Casualty Actuarial Society

Research

The GIRO Report

by Louise Francis, Chairperson, Committee on the Theory of Risk
Editors Note: In addition to chairing the Committee on the Theory of Risk, Louise Francis participates on the International Research Committee. This is part of that committee's continuing series of articles on international research of potential interest to CAS members.

The 2003 GIRO Convention was held October 14-17 in Cardiff, Wales. (For those who are geography buffs, Cardiff is the capital of Wales). GIRO is a subset of the UK and Irish actuarial organization, the Institute of Actuaries and GIRO is an acronym for General Insurance Research Organization. General Insurance is the UK term for non-life insurance (which is mostly property-casualty insurance, but not limited to that).

Several CAS members, including Gail Ross and Raji Bhagavatula were on the program. Gail talked about the key insurance issues of concern to actuaries on this "side of the pond" and Raji reported on the asbestos and environmental liability issues.

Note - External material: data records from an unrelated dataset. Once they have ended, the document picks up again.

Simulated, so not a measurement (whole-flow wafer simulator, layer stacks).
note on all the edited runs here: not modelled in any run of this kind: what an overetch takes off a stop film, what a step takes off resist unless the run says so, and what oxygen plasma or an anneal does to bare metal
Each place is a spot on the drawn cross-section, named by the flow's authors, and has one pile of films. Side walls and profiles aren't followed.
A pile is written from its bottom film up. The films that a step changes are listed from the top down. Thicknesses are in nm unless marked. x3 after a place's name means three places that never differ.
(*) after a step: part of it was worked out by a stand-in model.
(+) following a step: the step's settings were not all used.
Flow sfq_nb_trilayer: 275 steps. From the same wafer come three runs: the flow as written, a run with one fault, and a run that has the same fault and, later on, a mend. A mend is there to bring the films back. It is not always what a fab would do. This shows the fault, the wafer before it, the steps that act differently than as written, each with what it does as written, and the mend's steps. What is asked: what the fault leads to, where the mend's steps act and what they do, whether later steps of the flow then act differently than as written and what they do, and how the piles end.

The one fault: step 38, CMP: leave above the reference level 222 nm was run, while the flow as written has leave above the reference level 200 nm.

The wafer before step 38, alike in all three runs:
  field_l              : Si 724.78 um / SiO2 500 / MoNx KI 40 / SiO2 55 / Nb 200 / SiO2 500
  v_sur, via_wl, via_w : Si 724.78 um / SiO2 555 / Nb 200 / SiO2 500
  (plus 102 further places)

Like the CAS, GIRO tends to have an applied orientation. That means many of the papers presented at GIRO are accessible to the typical CAS member, though some require more advanced technical knowledge.

Some highlights of the conference:

  • Reserve cycle research
    Research by a GIRO working party indicates that use of chain ladder methods for reserving appears to be associated with cycles in the adequacy of loss reserves. The research found that when a chain ladder reserving method is used and mechanical procedures are used to select factors (thereby removing subjectivity from the process) cycles in reserving occurred which tracked fairly well the underwriting cycle. That means reserves were less adequate in soft markets and more adequate in hard markets). The finding applied to both incurred and paid loss chain ladder methods. The working party did not know why this happens but they had some suggestions. The issue will be studied further in 2004 by a working party.

  • Extreme value theory
    Most financial data follows a heavy - tailed probability distribution. Hence, the normal and lognormal distributions do a poor job of approximating the data. Two papers presented at the GIRO conference addressed this issue. The first, "Extreme Events", by David Saunders was subtitled "The Overthrow of Modern Financial Theory" because Financial Theory is heavily dependent on an assumption of normally or lognormally distributed data and does a poor job of approximating the behavior of real financial variables when it comes to extreme events. The regular occurrence of events assumed to be extremely uncommon was cataloged by the author. Then, alternatives, such as catastrophe theory and chaos theory were introduced. The second paper "The Importance of Being Normal" by Stephen Carlin and Andrew Smith presents a specific alternative to the normal/lognormal model: the conic moment or Normal Inverse Gaussian distribution.

  • Correlation research
    The topic of dependencies between lines of business was tackled by Papachristou and Grenon. The authors presented methods of modeling dependencies based on copulas. Four copulas, the Clayton, Student-t, Gumbel and Bivariate Normal were covered. They also discussed using extreme value theory to model tail dependencies. In addition, they addressed approaches which could be used in the absence of adequate data.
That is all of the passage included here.